The multicultural cemeteries of the town of Broome, Western Australia, are filled with dead pearl divers. Many of the buried are indigenous people who were forced into the work as slaves in the late 19th century and the migrant workers who replaced them once slavery was abolished. In the early 20th century, Broome was exempt from Australia's white-only immigration policy so that the pearl industry could flourish.

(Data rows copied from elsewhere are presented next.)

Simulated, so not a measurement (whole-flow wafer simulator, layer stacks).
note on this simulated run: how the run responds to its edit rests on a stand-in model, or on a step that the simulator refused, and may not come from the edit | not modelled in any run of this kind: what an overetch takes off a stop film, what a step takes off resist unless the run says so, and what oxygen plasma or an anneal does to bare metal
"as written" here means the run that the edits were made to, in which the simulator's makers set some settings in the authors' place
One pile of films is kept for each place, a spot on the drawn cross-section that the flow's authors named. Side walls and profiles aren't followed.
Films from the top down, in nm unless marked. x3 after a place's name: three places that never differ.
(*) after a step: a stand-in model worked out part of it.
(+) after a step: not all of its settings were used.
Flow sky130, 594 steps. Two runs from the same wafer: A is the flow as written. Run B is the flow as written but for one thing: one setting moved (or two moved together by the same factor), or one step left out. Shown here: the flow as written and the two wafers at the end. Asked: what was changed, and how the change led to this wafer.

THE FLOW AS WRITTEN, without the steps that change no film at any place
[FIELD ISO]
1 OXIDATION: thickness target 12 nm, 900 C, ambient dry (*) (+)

This history forms some of the backdrop for Gudirr Gudirr, a one-woman dance-theatre piece performed, conceptualized and choreographed by Dalisa Pigram, co-artistic director of Australia's Marrugeku Theatre. Using video art designed by Vernon Ah Kee (and co-choreographed by Koen Augustijnen of Belgium's Les Ballets C de la B), the work is a gripping hour-long exploration of the aboriginal people of northwest Australia and the region's unique multiculturalism. Through movement, text, narrative and film, Pigram tells a multilayered story about how historical racism, persecution and violence have turned into contemporary racism, persecution and violence – compounded by the threat of cultural erasure and environmental devastation.
I can't overstate the impact and importance of this piece. In one sense, it's an urgent invective on how systemic oppression has left Australian aboriginal communities grappling with social and economic injustice. There are sequences of pure rage when, for example, Pigram considers teen suicide rates and how the wait for change feels never-ending. But the piece is also a celebration of the strange phenomenon of "identity" itself, framed through the lens of multiculturalism. A racist report from 1928 on mixed-marriages between aboriginals and Asian migrants is juxtaposed with a beautiful montage of the people of Broome. A series of young and old faces are projected over the stage, reifying the region's unique history. The people seem to be captured apolitically, too busy being themselves to be indignant.
But the piece's chief emotional power comes from Pigram's dancing. She's a strong, utterly convincing performer. Her movement draws on Malaysian martial arts (Silat), gymnastics and traditional motifs (her background is Asian-Indigenous). While there are hints of narration and characterization in the actual steps (at one point, Pigram becomes a disoriented youth; at another, she seems to be dancing in a nightclub), the choreography is most effective in its abstract ability to express feeling. Pigram has an innate, physical understanding of contrast and conflict. There are flourishes of the acrobatic – but Pigram might be most compelling in her minutiae. She finds drama in the delicate, birdlike isolations of her neck and the jointed details of her robotic arm chops.
The starkness of desert and sea are conjured through the use of sound and light. A long vertical net suspends from the rafters and is used to delineate the empty space. Oceanic projections bubble and crest in the background as Pigram climbs to the net's top, as though surfacing from a dangerous dive. All this happens to an alternately haunting and heartening score by Sam Serruys and Stephen Pigram.
Some of the narrative vignettes are stronger than others. I was gripped by a sequence that unravelled under the heading "the time is now," in which Pigram compares socio-economic problems and systemic persecution of the past and present. In another, a diatribe on injustice and life's meaninglessness turns into a hilarious (but poignant) outburst of uncontrollable swearing. I was a little less clear on the point of a satirical flight-attendant-style speech and had trouble decoding the relevance of some images on film. But even when clarity wavered a little, the emotional coherence was sustained.
Gudirr Gudirr has toured throughout Australia and Europe, but its presentation at World Stage marks its North American premiere. The piece's relevance to Canadian audiences is obvious – it's impossible to watch and not consider how slowly and ineffectively change and justice are being granted to our First Nations communities at home.